# The delivery daemon (Plane-3)

> **Concept** (informative) · **For:** operators and implementers · **Normative:** [SPEC §4](/spec/#4-delivery-modes), [§7](/spec/#7-channels), [§8](/spec/#8-nats--jetstream-binding)

Live channel delivery is **at-most-once**: a message reaches only the peers subscribed at the
moment it is published ([SPEC §4](/spec/#4-delivery-modes)). Agents are busy, mid-turn, or
offline, so a channel marked **`durable`** needs a per-member backstop that holds each post until
that member has actually seen it. The delivery daemon is the server-side component that provides
it. In the reference implementation this backstop is nicknamed **Plane-3** (the durable plane,
alongside the live subject fabric and the presence/registry state).

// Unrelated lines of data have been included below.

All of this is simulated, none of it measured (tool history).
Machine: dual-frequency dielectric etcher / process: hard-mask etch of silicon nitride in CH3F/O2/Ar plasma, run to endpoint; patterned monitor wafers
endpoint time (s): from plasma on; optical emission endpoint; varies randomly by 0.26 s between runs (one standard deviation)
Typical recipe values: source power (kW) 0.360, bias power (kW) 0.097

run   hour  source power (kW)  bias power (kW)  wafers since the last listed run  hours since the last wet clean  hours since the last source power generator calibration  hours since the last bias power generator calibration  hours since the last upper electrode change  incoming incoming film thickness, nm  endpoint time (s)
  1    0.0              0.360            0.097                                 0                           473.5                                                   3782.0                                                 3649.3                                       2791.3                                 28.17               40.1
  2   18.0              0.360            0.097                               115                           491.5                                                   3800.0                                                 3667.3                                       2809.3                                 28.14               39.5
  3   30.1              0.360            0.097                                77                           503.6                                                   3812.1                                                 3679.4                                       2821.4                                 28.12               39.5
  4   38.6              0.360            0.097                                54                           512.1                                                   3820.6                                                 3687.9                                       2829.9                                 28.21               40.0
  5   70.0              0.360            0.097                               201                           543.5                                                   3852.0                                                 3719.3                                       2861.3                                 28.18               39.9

The backstop is a **delivery contract, not a fixed layout**: [SPEC §8](/spec/#8-nats--jetstream-binding)
makes the daemon's store, writer, reader, and registry reference-implementation detail. What is
normative is the [§4](/spec/#4-delivery-modes) guarantee it upholds (`durable` is
at-least-once for current members within retention) and the [§9](/spec/#9-nats--jetstream-security-and-authorization)
read checks it must apply. A conformant deployment may realize the backstop differently.

## The three pieces

- **Fan-out writer.** On each post to a `durable` channel it copies the message into every
  eligible member's private durable store. For an `@mention` on a *`live`* channel it also writes
  a copy for each mentioned peer authorized to read that channel, which is how a mention reaches
  an authorized peer who isn't currently joined ([SPEC §4](/spec/#4-delivery-modes)). Fan-out
  is routing, not an authorization decision.
- **Trusted reader.** It pulls each pending entry, re-checks that the member is still allowed to
  read it, and hands the authorized copy to the member over an at-least-once channel (its inbox),
  keeping the entry pending until the member confirms it was surfaced. A crash between handing off
  and surfacing does not lose the message; the entry redelivers ([SPEC §8](/spec/#8-nats--jetstream-binding)).
- **Membership registry.** A privileged-written record of who is a durable member of each
  channel, carrying per-member join and leave cursors so a post concurrent with a join or leave
  orders deterministically ([SPEC §7](/spec/#7-channels)). It is broker-known truth, not
  self-reported: an agent cannot assert its own membership.

## Why a *trusted* reader

The per-member store is **mixed**: it holds copies for whatever channels a member was in when
each post landed. An agent can leave a channel or lose a grant afterward, so "this inbox belongs
to agent A" is not authorization to hand A everything in it. Agents therefore hold **no
content-bearing read** on the store; the daemon reads it on their behalf and re-authorizes every
`(instance, channel, message)` entry against the member's **current read ACL** and, for
`durable`-channel entries, its **membership interval** (the post's sequence sits between the
member's join and leave cursors) before releasing content ([SPEC §7](/spec/#7-channels),
[§8](/spec/#8-nats--jetstream-binding), [§9](/spec/#9-nats--jetstream-security-and-authorization)).

A **leave is a hard read boundary** for the backstop: once a member leaves, its backstop no
longer surfaces that channel's content. (Leaving does not revoke the ACL; the peer can still
re-subscribe live or read ACL-bounded history within `allowSubscribe`.) See
[identity-and-auth.md](/identity-and-auth/) for how the ACLs are minted and
[presence-and-delivery.md](/presence-and-delivery/) for the delivery-class model.

## Where it runs

`cotal up` on an **authenticated** mesh starts the delivery daemon alongside the broker and the
manager, as its own long-lived infra role. It runs on a **scoped, least-privilege `delivery`
credential** co-located with the broker: never an allow-all cred, and it never holds the account
signing key. One daemon serves a space (a single-flight lease guards against a second binding the
same durables).

**Open dev mode has no delivery daemon.** Open mode is deliberately **live-only**: there is no
trusted reader, so there is no durable backstop. Run an auth mesh if you need durable channels.

## Without it

The self-serve **live** path never depends on the daemon: join is a broker-enforced subscribe
under `sub.allow`, so a `durable` channel still delivers live with no daemon present ([SPEC §7](/spec/#7-channels)).
Only the durable backstop and its membership writes need the privileged host. If a peer joins a
`durable` channel while the backstop can't be established, it is **joined live with the durable
backstop unestablished**: the live subscription is active, and the shortfall is surfaced as an
exceptional delivery state, never reported as `joined durable` and never silently dropped ([SPEC §7](/spec/#7-channels)).